Title IX Series: Deb Utesch
5/23/2023 11:00:00 AM | Women's Cross Country, Features
Lehigh Women's Cross Country head coach Deb Utesch reflects on the importance of Title IX and the impact it has had on her life as an athlete and as a coach.Â
While I was getting into sports as a young girl (initially basketball, then track and field, and finally cross country) I was fortunate to have people around me that encouraged girls in athletics. My dad, (who was always a coach to both boys & girls) always challenged me to "compete with the boys" and looking back I even remember him encouraging some women to pursue coaching so that we had some female influence in athletics.  In 1983, My dad and the other high school coach, Lee Baranik, took a few of us girls and boys to Lehigh during our senior year in high school to watch the NCAA Championships on Lehigh's Goodman Campus. I was excited to see my sport heroes compete and I had NO IDEA that 1983 was only the third year that the NCAA had sponsored a cross country national championship for women! I assumed it had gone on forever.
I actually was never cognizant that I was "behind the times" as a female athlete until my freshman year in college. I was looking at the results board outside my college coaches' office (who was female by the way) and saw very few NCAA results. Most of the track and field and cross country results were listed as AIAW championships. I started to inquire about that organization and why there was limited history for women in the NCAA. I didn't realize at that time that my generation was on the cutting edge of women in sports.
When I began to pursue my own coaching career, I started to become aware of the differences in opportunities and the differences in attitudes toward women in sport. Again I was fortunate. I was given an opportunity to coach both a men's and women's team at Saint Francis University as my first coaching job. I clearly remember sitting in an IC4A coaches meeting (there may have been two other female coaches in a room of 50-60 men) and hear for the first time some of my male counterparts complain that the introduction of women's events watered down the meet and they just wanted to finish the competition and go home, not have to wait for women to also compete. That was eye-opening and motivating to me at the same time. I was determined to gain the respect of my colleagues!
So when I think of the people who laid the foundation for women in sport and pushed for Title IX legislation, my gratitude is twofold. There are amazing females who came before me to demand opportunities, showcase their individual talents against many odds, and endure hearing a multitude of "NOs" along the way. But there were also courageous men who recognized what women were capable of. They stood up for us, countering the voices of their colleagues and at the risk of losing their own opportunities. Yet they encouraged women to move to the front of the line to a space that they helped create for women's athletics.
So Title IX created a space for me to be competitive as an athlete, pursue my goals at a high level and never doubt that it was possible! Title IX has also allowed me to have a career spanning decades in a college athletic arena where I have had the opportunity to help young men and women navigate a critical time in their lives through sports. I am forever grateful to the people that made that possible!
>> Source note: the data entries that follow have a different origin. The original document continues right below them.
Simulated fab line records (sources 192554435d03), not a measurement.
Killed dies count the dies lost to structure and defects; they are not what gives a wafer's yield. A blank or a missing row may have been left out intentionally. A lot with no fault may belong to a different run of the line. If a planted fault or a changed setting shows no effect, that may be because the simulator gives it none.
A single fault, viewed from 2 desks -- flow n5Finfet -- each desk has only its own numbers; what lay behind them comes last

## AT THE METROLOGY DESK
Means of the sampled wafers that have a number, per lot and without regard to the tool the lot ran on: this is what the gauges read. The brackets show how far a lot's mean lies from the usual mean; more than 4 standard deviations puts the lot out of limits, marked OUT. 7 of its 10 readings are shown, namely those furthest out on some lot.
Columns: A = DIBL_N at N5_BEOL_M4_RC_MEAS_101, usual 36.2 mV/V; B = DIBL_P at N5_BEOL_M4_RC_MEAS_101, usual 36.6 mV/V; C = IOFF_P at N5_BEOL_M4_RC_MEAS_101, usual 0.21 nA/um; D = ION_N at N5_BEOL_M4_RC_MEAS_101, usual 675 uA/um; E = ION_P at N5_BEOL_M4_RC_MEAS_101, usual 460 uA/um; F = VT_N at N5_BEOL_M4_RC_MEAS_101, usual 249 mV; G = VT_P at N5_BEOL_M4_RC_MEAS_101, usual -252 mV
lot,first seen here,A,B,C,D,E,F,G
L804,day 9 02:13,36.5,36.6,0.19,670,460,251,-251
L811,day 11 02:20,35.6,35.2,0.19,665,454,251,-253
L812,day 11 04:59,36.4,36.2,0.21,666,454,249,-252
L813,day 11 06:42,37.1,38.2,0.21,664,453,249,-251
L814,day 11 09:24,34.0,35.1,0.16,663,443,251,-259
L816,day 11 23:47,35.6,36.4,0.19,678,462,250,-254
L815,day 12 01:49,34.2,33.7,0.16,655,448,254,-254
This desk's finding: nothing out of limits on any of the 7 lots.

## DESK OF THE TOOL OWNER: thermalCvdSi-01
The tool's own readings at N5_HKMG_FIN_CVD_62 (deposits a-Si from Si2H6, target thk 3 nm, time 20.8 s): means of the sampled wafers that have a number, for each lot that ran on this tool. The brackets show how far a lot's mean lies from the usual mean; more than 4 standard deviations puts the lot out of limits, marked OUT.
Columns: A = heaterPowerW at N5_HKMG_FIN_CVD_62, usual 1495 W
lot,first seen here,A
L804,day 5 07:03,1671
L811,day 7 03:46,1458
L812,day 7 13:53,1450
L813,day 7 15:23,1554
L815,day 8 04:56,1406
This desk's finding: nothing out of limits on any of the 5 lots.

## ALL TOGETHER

Change takes investment of character, investment of time and investment of financial resources to create new spaces of opportunities. In the 42 years since that first women's NCAA national cross country championship, only six women have coached a national championship team (fortunately the past three championships have been won by female coaches). During my time in the sport of track and field, I have seen the triple jump, the hammer throw, the pole vault and the 3000m steeplechase be added as women's NCAA events. More women are pursuing coaching but women are not staying in coaching. We need help to make it possible for women to have families, be active with their families and still have the time and resources to be effective leaders of their athletic teams. So the impact of Title IX is significant but the work of those trailblazers needs to be continued by our generation to protect the spaces and opportunities that were created for women's athletics. We must continue to advance the mission for women in sports without shrinking the competitive spaces for our male counterparts.